The OECD has published its annual review of education statistics, Education at a Glance. As ever, this provides a wealth of data that together contribute to provide a fascinating insight into the world of education in developed countries.
The report raises concerns about changes in the extent of social mobility. Averaged across all countries in the report, upward mobility across generations - measured by the proportion of a younger generation that is better educated than its forebears - is falling as new cohorts enter the labour market, and downward mobility is increasing. The report describes this as a 'setback' though in truth it may just be an artefact of the data. At a time when a high proportion of parents are well educated, it is naturally less possible for a high proportion of their children to be better educated than their parents.

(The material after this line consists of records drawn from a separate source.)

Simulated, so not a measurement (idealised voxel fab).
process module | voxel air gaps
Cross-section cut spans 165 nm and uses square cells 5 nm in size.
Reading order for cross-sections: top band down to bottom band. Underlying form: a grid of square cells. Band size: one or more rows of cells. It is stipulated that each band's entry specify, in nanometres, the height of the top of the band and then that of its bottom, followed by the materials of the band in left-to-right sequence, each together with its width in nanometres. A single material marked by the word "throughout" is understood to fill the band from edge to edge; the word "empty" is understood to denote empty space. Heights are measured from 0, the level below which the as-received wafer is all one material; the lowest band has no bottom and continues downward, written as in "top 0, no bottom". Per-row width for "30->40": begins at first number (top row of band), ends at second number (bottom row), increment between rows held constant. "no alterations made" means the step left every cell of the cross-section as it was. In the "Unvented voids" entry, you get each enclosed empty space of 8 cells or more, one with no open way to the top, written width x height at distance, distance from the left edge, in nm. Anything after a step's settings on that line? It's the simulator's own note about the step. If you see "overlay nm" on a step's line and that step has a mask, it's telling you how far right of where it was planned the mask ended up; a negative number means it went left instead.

Averaged across the countries in the sample, graduation from upper secondary level has continued to rise steadily over recent years, and has reached a high of 84% in 2012. By way of contrast, the report finds that the graduation rate from tertiary education fell slightly in 2012; this result should however be treated with considerable caution, since some countries (Luxembourg, Chile) with low rates entered the data only in 2012, while other data for this year are not yet available for other countries (Australia, the UK) with high participation rates in higher education. Overall, the picture is one of continued high and rising levels of enrolment in post-compulsory education.
This is unsurprising, since the incentives to participate in education remain very high. Averaging across the OECD countries, higher education graduates earn around 60% more than upper secondary graduates - who in turn earn around a third more than lower secondary graduates. These proportions have remained virtually unchanged over the last decade and a half at least. The distributions are somewhat more compressed in some northern European countries (notably Sweden, Denmark and Estonia) but are remarkably consistent across the other countries in the data set.
While the concerns raised in the report about social mobility may overstate the extent to which younger generations are disadvantaging themselves by not investing as much as their parents in education, the fact that education is a major driver of individual progress remains as true as ever.